The North African country has long been popular with international directors shooting on location, but since this year’s revolution the local industry is looking to expand.

On a Saturday afternoon in downtown Tunis at the beginning of October, the Colisée cinema on the Tunisian capital’s swanky Avenue Habib Bourguiba is screening Harry Potter And The Deathly Hallows: Part 2. It is the only new Western picture to have been released theatrically in Tunisia since a popular uprising overthrew dictator Zine El Abidine Ben Ali on January 14.

The 1,800-seat Colisée (Colosseum), described by posters in its entrance hall as the Queen of Theatres, is one of just 14 screens operating in Tunisia for a population of some 10.6 million people. And during this pleasant autumn afternoon, the theatre is practically empty.

In a nearby side street, a shop selling counterfeit DVDs — one of 70,000 such outlets in the country —displays illegal copies of Pirates Of The Caribbean: On Stranger Tides, Due Date and Green Lantern for $1.40 (tnd2) apiece.

“With so much piracy, there is no incentive for anyone to invest in theatres,” says Colisée owner Lassaad Goubantini, who sells tickets for $2 (tnd3).

According to veteran producer Hassen Daldoul, the illegal DVD distributors are so well organised they even have a union affiliated with UTICA, the official umbrella body for the country’s business and industry.

‘With so much piracy, there is no incentive to invest in theatres’

Lassaad Goubantini, Colisee cinema

Back on Avenue Habib Bourguiba, the wide pavements are packed with people, some window shopping, others scrutinising political-party posters stuck on walls ahead of the first democratic vote in 25 years. The vote at the end of October is for an assembly to write a new constitution for the country, paving the way for elections next year.

The previously banned Islamist party Ennahda is expected to take up to 30% of the vote and may try to introduce a mild form of sharia law. Its members are out in force, canvassing in the city centre, not far from the notorious Interior Ministry building, once home to Ben Ali’s secret police, which is surrounded by tanks, barbed wire and soldiers.

At the other end of the avenue, in the Tunisia Palace Hotel, director Nawfel Saheb-Ettaba is pitching his feature project Baccalauréat to a group of French producers at the first Franco-Tunisian co-production forum, organised by France’s CNC, Unifrance and the Tunisian producers’ body, CSNPF. A French protectorate from 1881-1956, Tunisia has retained strong cultural and linguistic ties with France and earlier this year, the CNC advised Tunisia on how to set up its own national cinema centre.

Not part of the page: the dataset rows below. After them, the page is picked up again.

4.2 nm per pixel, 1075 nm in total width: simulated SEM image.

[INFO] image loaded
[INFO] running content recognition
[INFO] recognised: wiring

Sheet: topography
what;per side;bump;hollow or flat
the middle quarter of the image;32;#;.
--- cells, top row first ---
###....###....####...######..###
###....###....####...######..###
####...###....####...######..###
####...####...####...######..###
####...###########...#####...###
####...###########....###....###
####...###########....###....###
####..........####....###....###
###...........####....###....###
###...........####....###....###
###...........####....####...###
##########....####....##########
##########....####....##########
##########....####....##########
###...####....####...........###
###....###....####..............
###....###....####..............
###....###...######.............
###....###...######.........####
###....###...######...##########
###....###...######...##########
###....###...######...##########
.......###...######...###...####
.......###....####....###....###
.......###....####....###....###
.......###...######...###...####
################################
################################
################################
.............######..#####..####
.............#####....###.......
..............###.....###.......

Saheb-Ettaba’s project revolves around a teenager who sets off on an illegal trip across the Mediterranean to Europe in search of a better life. “It upsets me to see so many young people setting off like this full of hope, only to die anonymously out at sea,” the director tells the French producers who include Marc Bachet of ASAP, Guillaume de Seille of Arizona, and Nadim Cheikhrouha and Yves Chanvillard of Screen Runner. “A year or two back, a number of corpses were washed up on the beach near my house in Marsa and since then I have wanted to make this film.”

‘We could create a network of 200 screens’

Lotfi Layouni, CSNPF

Baccalauréat will be Saheb-Ettaba’s third feature following El Kotbia and Black Moon, which is in post. At present, Tunisia makes one or two low-budget local pictures a year. Its independent producers would like to increase this to 10 films annually. The Tunisian state currently sets aside some $3.4m (€2.5m) a year for local productions. But one of the key challenges facing the industry is how to increase the number of legal screening venues in the face of rampant piracy, says veteran producer Lotfi Layouni, who is vice-chairman of the CSNPF.

The body is lobbying the minister of culture to turn screening facilities situated inside the country’s 200 state-run cultural centres over to the legal commercial exploitation of theatrical films.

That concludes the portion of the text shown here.